Cloud Pak for Data

 View Only

Introducing Cloud Pak for Data v5.1

By Malcolm Singh posted Wed December 11, 2024 04:34 PM

  

Authors:

Sachin Prasad, Product Management, Program Director

Malcolm Singh, Technical Product Manager

We are excited to announce the general availability of Cloud Pak for Data version v5.1, our 16th feature release, representing a major milestone in our journey. Built on the robust foundation of Cloud Pak for Data version 5.0, Cloud Pak for Data version 5.1 introduces enhanced capabilities for deploying and managing a wide range of IBM's Data and AI containerized software products. Since IBM first envisioned a transformative Data and AI platform in 2018, Cloud Pak for Data has achieved remarkable growth, serving thousands of customers, providing over 60+ integrated services, and earning a dedicated user base that values its unified experience.

With Cloud Pak for Data v5.1 release, IBM introduces a game-changing concept that marks a significant change in how organizations deploy, manage, and scale containerized Data and AI workloads. Whether in a hybrid or on-premises environments, Cloud Pak for Data addresses it all. Tackling the ever evolving demands in the world of enterprise IT, by providing unparalleled flexibility, modularity, and multi-tenancy solutions.

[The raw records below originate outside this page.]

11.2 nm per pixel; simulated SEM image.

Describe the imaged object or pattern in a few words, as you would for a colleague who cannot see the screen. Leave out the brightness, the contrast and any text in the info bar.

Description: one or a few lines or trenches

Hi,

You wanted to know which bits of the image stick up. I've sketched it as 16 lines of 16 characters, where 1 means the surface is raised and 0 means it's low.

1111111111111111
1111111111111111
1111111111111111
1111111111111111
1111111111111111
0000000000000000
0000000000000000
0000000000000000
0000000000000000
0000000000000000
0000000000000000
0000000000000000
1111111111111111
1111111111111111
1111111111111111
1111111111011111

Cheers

Key Features and Enhancements

Cloud Pak for Data has been a cornerstone of IBM's data and AI strategy, supporting thousands of deployments globally and helping organizations streamline their data operations. However, as businesses increasingly demanded more flexible, modular, and brand-agnostic solutions, it became clear that a more adaptable platform was needed which can support multitude of personas and commercial product offerings. The platform also needed to scale up and provide better observability and control for singleton or mass deployment. Here are a few key features released as part of Cloud Pak for Data v5.1:

Control Center

Control Center is an advanced management dashboard offering a unified view across multiple Cloud Pak for Data clusters. It delivers real-time insights into platform health, resource utilization, and service deployments. With the Control Center, managing multiple clusters becomes seamless where admins can manage accounts, assign instances to accounts, define resource allocation such as CPU/memory to accounts and finally monitor over all health of various instances across accounts.

Please note that this is an optional installations in Cloud Pak for Data v5.1 but would be highly recommended to enhance administration experience for customers who have more than couple installations of Cloud Pak for Data and/or watsonx.

Administration Console

A thorough interface for monitoring and managing Cloud Pak for Data  instances. This console is geared towards administrators and shows up as a new Perspective. This perspective serves as one stop shop for all activities around monitoring such as  resource quo\gtas, user access, real-time alerts, and overall observability.

Accounts for Mutil-Tenancy

Providing true multi-tenancy, the Accounts feature although in its current form provides basic grouping of one of more Cloud Pak for Data installs providing a way to monitoring and manage Cloud Pak for Data instances as a group. However, this feature would be enhanced in future to provide true cloud like multi-tenancy with  resource and service isolation across  business units & resource metering and charge-back per account.  This would enable better governance, scalability, and cost-effective infrastructure utilization.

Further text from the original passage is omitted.